Witt: Tariffs shouldn’t be form of punishment

Tariff. A word that finds its origins in the Arabic language ta’rif, meaning information.

The word came into more common usage in the 1590s and meant “arithmetical tables.”

Today, a tariff is an excise tax imposed by one country against the product or products of another country.

Tariffs were the main means of government funding in the U.S. virtually from its beginning, the first official tariff being levied in 1789.

One of the most infamous tariffs passed by the U.S. was the Tariff of Abominations of 1828. Originally proposed during the administration of John Quincy Adams, it was passed and signed by President Andrew Jackson.

This tariff was an early signal of the schism which existed between northern and southern states and which culminated in the Civil War.

The north, being more industrialized, wanted to encourage emerging industry and making imports more costly was one method of protecting those young entities.

In the south, which was supplying many of the basic materials for manufacture, higher tariffs meant foreign buyers would be less inclined to purchase those materials because they were paying higher prices to get their goods into the country.

Free states voted 88 to 29 in favor of the new tariff; slave states voted 65 to 17 against it.

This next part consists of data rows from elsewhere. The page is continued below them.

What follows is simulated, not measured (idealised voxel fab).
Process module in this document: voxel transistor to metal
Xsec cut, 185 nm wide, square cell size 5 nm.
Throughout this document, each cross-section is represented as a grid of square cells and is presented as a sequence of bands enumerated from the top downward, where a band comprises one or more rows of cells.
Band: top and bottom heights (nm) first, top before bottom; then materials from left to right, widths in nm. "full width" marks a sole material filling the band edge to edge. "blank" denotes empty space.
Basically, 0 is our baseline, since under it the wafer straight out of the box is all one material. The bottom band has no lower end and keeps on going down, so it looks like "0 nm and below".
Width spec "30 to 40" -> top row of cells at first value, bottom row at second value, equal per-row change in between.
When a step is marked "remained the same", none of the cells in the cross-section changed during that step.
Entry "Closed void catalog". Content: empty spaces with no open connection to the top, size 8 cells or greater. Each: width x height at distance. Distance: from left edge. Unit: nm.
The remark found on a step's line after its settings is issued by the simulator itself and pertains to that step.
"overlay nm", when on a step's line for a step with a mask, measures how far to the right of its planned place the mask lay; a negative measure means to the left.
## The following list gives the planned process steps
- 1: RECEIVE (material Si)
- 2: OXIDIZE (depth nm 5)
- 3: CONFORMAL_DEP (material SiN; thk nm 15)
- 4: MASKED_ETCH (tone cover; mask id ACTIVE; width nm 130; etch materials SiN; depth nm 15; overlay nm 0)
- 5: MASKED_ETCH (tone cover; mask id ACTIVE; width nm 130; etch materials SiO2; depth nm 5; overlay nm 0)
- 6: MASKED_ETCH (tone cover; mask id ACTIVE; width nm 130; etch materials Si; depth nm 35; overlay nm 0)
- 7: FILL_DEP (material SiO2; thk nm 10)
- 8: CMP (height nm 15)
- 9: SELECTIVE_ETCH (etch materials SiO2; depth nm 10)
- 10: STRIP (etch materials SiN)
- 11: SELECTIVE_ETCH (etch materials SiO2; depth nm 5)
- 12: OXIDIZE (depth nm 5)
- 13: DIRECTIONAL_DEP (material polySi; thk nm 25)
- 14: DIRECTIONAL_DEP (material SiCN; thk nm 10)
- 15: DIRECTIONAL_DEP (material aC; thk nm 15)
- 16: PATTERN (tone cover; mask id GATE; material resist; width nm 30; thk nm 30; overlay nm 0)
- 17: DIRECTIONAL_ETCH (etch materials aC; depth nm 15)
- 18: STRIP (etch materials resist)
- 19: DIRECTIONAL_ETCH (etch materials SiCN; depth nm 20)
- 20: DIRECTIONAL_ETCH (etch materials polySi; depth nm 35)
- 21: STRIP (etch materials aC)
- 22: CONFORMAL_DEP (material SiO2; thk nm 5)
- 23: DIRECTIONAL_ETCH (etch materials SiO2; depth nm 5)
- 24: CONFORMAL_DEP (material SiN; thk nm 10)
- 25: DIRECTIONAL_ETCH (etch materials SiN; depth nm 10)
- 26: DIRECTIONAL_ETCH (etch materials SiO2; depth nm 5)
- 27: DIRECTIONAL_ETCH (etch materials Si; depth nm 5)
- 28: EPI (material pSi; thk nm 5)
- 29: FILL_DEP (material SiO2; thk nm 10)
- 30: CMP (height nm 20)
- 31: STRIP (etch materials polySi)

Following this imposition of substantially higher tariffs, those same import duties continued a slow decline through the remainder of the 19th Century and into the 20th.

But tariffs were the main source of revenue to the federal government until 1914.

Since 1935, tariffs have continued to become a declining percentage of federal tax income.

Tariffs are generally described as being of five types: specific tariffs (directed against certain goods), ad valorem tariffs (a percentage of the cost of the product), licenses, voluntary export restraints and local content requirements.

All of these are designed to either constrain the importation of certain items or to facilitate the development of national enterprise.

The very earliest tariffs were essentially of this latter ilk; they were used to encourage the creation of local and regional manufacturing to produce goods which had been largely purchased from abroad (mainly England).

Interestingly, members of the World Trade Organization are required to impose tariffs at the same level for all other WTO trading partners.

Now for the great lie: “China (France, England, Sweden, pick the country) will pay the tariffs imposed on it.”

The truth is the consumers of goods — no matter the origin of those goods — are the ones who pay tariffs.

It is patently ridiculous to suggest some foreign manufacturer is going to voluntarily accept a diminution of its profit when a tariff increases the cost of that product.

Unless, of course, the ultimate consumer ceases or vastly reduces his or her purchase of the product.

In which case, the manufacturer will likely adjust the price, at least to the point of maintaining a profit at some level.

Both these conditions exhibited themselves when tariffs were increased on a number of Chinese goods. American car, appliance and motorcycle manufacturers were faced with either paying higher prices for imported steel, or cutting manufacturing.

American farmers were faced with reduced international demand for farm products as a retaliatory measure for increased American tariffs.

Tariffs are probably a necessary adjunct to international trade, but using them as a punitive device only ultimately hurts the consumer.